In every season of the year the Church draws rich lessons from the word of God, and nourishes us on the Eucharist so that these lessons will be drawn into our Christian image. Here is the "Advent Christian." We measure ourselves accordingly.

The Advent Christian

He hopes in the coming of the Lord. What does this mean? Simply this: he counts more on God than on any human security. He is more certain of God's fidelity than his own faith in himself. He would even risk his old age security by giving his savings to charity now, and trusting God to work things out with him when the time comes.

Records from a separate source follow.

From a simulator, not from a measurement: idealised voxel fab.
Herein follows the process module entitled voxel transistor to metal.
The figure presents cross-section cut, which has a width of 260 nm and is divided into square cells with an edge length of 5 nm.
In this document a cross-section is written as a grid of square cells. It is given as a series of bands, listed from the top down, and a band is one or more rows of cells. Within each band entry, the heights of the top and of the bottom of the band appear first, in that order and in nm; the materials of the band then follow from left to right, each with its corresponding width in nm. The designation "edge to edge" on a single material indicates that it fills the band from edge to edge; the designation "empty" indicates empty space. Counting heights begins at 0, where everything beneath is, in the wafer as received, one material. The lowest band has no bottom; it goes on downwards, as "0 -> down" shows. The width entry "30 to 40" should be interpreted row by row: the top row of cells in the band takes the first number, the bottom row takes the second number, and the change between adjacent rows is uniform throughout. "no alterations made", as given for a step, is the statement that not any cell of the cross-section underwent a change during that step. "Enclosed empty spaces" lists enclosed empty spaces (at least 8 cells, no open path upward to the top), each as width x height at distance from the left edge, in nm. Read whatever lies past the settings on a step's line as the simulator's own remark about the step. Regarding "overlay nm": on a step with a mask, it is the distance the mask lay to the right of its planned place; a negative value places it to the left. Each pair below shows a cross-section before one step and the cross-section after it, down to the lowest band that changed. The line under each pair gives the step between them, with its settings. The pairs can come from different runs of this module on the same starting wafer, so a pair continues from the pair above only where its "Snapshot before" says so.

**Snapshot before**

  • He does not place his security in earthly mansions, but in the dwelling place of God, the living Church.
  • He receives Christ often in Holy Communion, not as a "salvation-pill", but in order to attain an ever grreater likeness to the "coming Lord" of the Gospels.
  • His prayer is not mostly for the solutiion of his own problems but of God's. He prays for the salvation of the world through the Church of Christ.
  • His effort at good conduct is not to achieve personal perfection as an end in itself, but as a means of his personal preparation for the coming of the Lord.
Secondly, the Advent Christian has a keen sense of his mission and vocatiion. He is willing to devote his complete effort to fulfil his duty to God. He gives himself entirely to his neighbor and to the world. In this way the Christian works on the slowly unfolding new creation. He continues redemption.


  • He tries to make other people happy; even if it costs him pain.
  • He assumes all his duties:
  • ----- to his family by proper care and love of every member.
  • ----- to his job, by doing a good days work.
  • ----- to his community, by being a good citizen and
  • ----- helping worthwhile projects.
  • ----- to his parish, by giving his time, talent and money, as his pastor may have need..
  • He believes that his work and word are signs of the coming of the Lord.
  • He believes that the presence of his neighbor is for him a living manifestation of the Lord's coming.

All in all, he is committed to the conviction that in everything that he says, does, and wants, it is not he who is the center but Christ in the person of his brother. "Of a truth I tell you, insofar as you did this to one of these least of my brothers you did it to me." (Matthew 25:40).